Re: Performance issues when the number of records are around 10 Million

From: "Kevin Grittner" <Kevin(dot)Grittner(at)wicourts(dot)gov>
To: "venu madhav" <venutaurus539(at)gmail(dot)com>
Cc: <pgsql-performance(at)postgresql(dot)org>
Subject: Re: Performance issues when the number of records are around 10 Million
Date: 2010-05-13 13:56:07
Message-ID: 4BEBBEA70200002500031699@gw.wicourts.gov
Views: Raw Message | Whole Thread | Download mbox | Resend email
Thread:
Lists: pgsql-performance

venu madhav <venutaurus539(at)gmail(dot)com> wrote:
> Kevin Grittner <Kevin(dot)Grittner(at)wicourts(dot)gov wrote:

>> > I calculate the count first.
>>
>> This and other comments suggest that the data is totally static
>> while this application is running. Is that correct?
>>
> No, the data gets added when the application is running. As I've
> mentioned before it could be as faster as 100-400 records per
> second. And it is an important application which will be running
> 24/7.

Then how can you trust that the count you run before selecting is
accurate when you run the SELECT? Are they both in the same
REPEATABLE READ or SERIALIZABLE transaction?

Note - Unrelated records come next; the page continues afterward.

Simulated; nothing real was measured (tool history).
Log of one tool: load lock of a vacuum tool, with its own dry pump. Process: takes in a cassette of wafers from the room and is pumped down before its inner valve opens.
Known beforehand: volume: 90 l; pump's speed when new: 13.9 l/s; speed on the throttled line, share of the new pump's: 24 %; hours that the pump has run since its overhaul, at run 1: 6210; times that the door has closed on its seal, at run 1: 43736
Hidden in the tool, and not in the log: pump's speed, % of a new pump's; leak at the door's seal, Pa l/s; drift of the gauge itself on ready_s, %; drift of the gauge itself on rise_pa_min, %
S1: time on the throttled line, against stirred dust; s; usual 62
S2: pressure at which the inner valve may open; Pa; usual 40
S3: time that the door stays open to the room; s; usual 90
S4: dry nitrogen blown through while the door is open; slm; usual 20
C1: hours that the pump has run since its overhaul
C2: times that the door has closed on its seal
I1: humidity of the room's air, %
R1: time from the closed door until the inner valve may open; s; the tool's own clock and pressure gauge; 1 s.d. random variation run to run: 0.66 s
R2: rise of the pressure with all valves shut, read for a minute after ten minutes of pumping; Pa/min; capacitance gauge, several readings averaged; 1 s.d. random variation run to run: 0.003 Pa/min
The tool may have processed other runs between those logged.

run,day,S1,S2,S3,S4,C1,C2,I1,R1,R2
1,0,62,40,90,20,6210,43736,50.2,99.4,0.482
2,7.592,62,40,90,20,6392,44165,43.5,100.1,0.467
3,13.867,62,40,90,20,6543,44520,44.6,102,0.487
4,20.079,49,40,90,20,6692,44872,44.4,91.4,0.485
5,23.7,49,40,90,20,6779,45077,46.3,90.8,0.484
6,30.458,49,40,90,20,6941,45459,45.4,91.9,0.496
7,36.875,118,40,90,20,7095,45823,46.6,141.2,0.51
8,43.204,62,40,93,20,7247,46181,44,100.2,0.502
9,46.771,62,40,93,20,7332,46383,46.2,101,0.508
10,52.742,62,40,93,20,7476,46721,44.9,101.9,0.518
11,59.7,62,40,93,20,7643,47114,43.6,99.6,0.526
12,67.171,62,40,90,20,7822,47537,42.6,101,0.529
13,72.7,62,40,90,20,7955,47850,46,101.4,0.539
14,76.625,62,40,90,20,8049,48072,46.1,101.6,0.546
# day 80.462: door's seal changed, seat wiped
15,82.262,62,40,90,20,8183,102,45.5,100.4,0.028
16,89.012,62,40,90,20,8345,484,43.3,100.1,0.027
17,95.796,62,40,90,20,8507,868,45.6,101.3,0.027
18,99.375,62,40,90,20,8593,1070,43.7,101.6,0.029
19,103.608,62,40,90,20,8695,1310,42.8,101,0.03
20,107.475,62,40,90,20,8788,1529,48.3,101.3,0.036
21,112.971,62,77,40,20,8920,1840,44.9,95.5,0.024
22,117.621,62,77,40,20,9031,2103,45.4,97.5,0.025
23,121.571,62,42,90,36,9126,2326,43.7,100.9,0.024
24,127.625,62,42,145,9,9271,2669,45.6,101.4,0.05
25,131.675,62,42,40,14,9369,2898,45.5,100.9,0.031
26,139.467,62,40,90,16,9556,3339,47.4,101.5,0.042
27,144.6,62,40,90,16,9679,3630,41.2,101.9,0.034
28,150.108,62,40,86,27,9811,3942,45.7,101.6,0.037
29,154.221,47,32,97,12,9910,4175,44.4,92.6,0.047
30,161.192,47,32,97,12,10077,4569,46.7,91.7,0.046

>> Also, you didn't address the issue of storing enough information
>> on the page to read off either edge in the desired sequence with
>> just a LIMIT and no offset. "Last page" or "page up" would need
>> to reverse the direction on the ORDER BY. This would be very
>> fast if you have appropriate indexes. Your current technique can
>> never be made very fast.
>>
> I actually didn't understand what did you mean when you said
> "storing enough information on the page to read off either edge in
> the desired sequence with just a LIMIT and no offset". What kind
> of information can we store to improve the performance.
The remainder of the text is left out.